Immanuel

Sadness has fallen over our land since last Friday and the tragedy in Newtown, Connecticut.

Over these last few days my thoughts have wandered to the days when my three sons were in kindergarten. I imagine what I would feel if this tragedy had happened to them. I know I would be full of questions: what, how, and, the biggie, why. I would want to know did my child suffer, was he scared, did he know what was happening and the danger he was in. And I would want to know where was God.

When I read the news accounts and see the photos, my sadness is overcome with numbness; numbness because of the massive amount of grief and loss parents, brothers, sisters, grandparents and neighbors are feeling. How can a parent continue in the face of such loss? There is only one way I could continue and I was reminded of it yesterday in church as one of the pastors prayed for the children, parents and community and invoked the name of Immanuel, God with us, an ancient name for Jesus.

That first Christmas 2000 years ago began months earlier with a visit from the angel Gabriel to Mary. He told her that she was going to have a baby and he would be called Immanuel which means God with us. And so God broke through into humanity and came to earth as a tiny, helpless baby. That doesn’t seem like the plan the God of the universe would devise. Surely with his power and might he could come up with something more spectacular. Nevertheless, a baby was born and he was Immanuel.

Shortly after he was born, wise men came looking for him. They tipped off King Herod that a new king had been born and they wanted to know where he was. Herod’s chief priests suggested that they try Bethlehem where the prophets had predicted the Messiah would be born. Herod, enraged by this threat to his throne, ordered that all male babies younger than two years old be killed. And so, one night soldiers rampaged through Bethlehem murdering little babies. God was with Mary and Joseph and Immanuel and they had already fled to Egypt.

Jesus Immanuel grew up just like any other child would grow. He became a man and experienced everything we experience except that he didn’t sin. He was sad and grieved when his friend Lazarus died. He experienced fear and questioned God when he was facing his own death. He felt God pull his presence away as he hung on a cross, suffering toward death. Immanuel leaned on these experiences on Friday in that school with his arms around those little children.

We ask why terrible things happen, especially when it happens to little ones as innocent as kindergarten students. We will probably never know the reason, or at least a reason that makes any sense to us. What we do know is that we live in a world tainted with sin. More than tainted. It is a world in which sin proliferates. It is a dark world. Only when God breaks through, Immanuel, is the darkness lifted and the light shines bright.

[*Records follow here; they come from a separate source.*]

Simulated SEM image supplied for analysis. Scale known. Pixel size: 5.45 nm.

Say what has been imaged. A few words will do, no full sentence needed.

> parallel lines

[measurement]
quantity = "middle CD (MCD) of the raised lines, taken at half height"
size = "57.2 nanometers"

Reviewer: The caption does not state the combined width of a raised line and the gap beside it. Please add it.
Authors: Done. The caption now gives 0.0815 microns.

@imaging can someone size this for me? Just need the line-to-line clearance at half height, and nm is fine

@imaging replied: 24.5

We are sad. Parents are grieving. And this is right and appropriate. Take solace in knowing that Immanuel is here. On Friday, God was with the little children and brave adults as they met death. Today God is with us. Tomorrow God will still be with us. So  through our tears we sing:

Praise God from whom all blessings flow; praise him, all creatures below; praise him above ye heavenly hosts; praise Father, Son and Holy Ghost.

God is with us. May you know his presence this Christmas season as we celebrate the birth of Immanuel.